A wildlife veterinary expert who once worked with the NCAA said he had known Faru Fausta for years and was not surprised by its death. “At 57 years, she was probably as the oldest rhino in a free range. Even in captivity the others succumb at the age between 38 to 43 years”, he said.
Records indicate the female rhino was born in 1962 at a time when the entire conservation area, including the crater, had more than 100 rhinos. It was first sighted in the crater in 1965 inside the 260 km square crater. It was moved to a specially prepared sanctuary for 24 hour care due to deteriorating health.
Tourism and wildlife stakeholders, nevertheless, admitted rhinos were among the main attractions, pulling many tourists to the crater, an amphitheatre like caldera. “Inside the crater, it is much easier to see them within hours. There is a guarantee of seeing rhinos than any other place”, said Dr. Maurus Msuha, the director of Wildlife Division in the Ministry of Natural Resources and Tourism.
He told The Citizen on phone from Dar es Salaam that the ministry was in touch with NCAA on the matter and that wildlife veterinary experts were at the site.

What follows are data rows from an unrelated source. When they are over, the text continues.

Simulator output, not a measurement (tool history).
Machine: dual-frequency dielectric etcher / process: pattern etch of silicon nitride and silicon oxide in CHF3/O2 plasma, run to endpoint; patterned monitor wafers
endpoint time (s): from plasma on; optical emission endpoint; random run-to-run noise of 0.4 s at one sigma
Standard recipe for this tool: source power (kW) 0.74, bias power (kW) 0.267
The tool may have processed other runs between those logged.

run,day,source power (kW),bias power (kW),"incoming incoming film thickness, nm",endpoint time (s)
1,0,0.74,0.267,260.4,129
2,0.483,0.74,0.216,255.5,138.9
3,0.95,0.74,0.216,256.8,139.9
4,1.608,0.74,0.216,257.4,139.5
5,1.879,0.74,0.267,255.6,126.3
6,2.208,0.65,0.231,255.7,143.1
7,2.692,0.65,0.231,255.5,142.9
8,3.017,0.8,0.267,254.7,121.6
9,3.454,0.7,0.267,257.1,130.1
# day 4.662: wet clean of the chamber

According to him, Ngorongoro was among the three main sites in the country where rhinos have been re-introduced to boost their population. The others are the Serengeti and Mkomazi national parks, he said, declining to reveal the current population of the endangered animals hunted down for their horns. However, an official of the conservation agency who spoke on condition of anonymity said there were about 60 rhinos under protection within the crater.
“Rhinos are among the Big Five members who attract multitudes of visitors to the crater every day”, she said, noting this has made the crater an iconic site.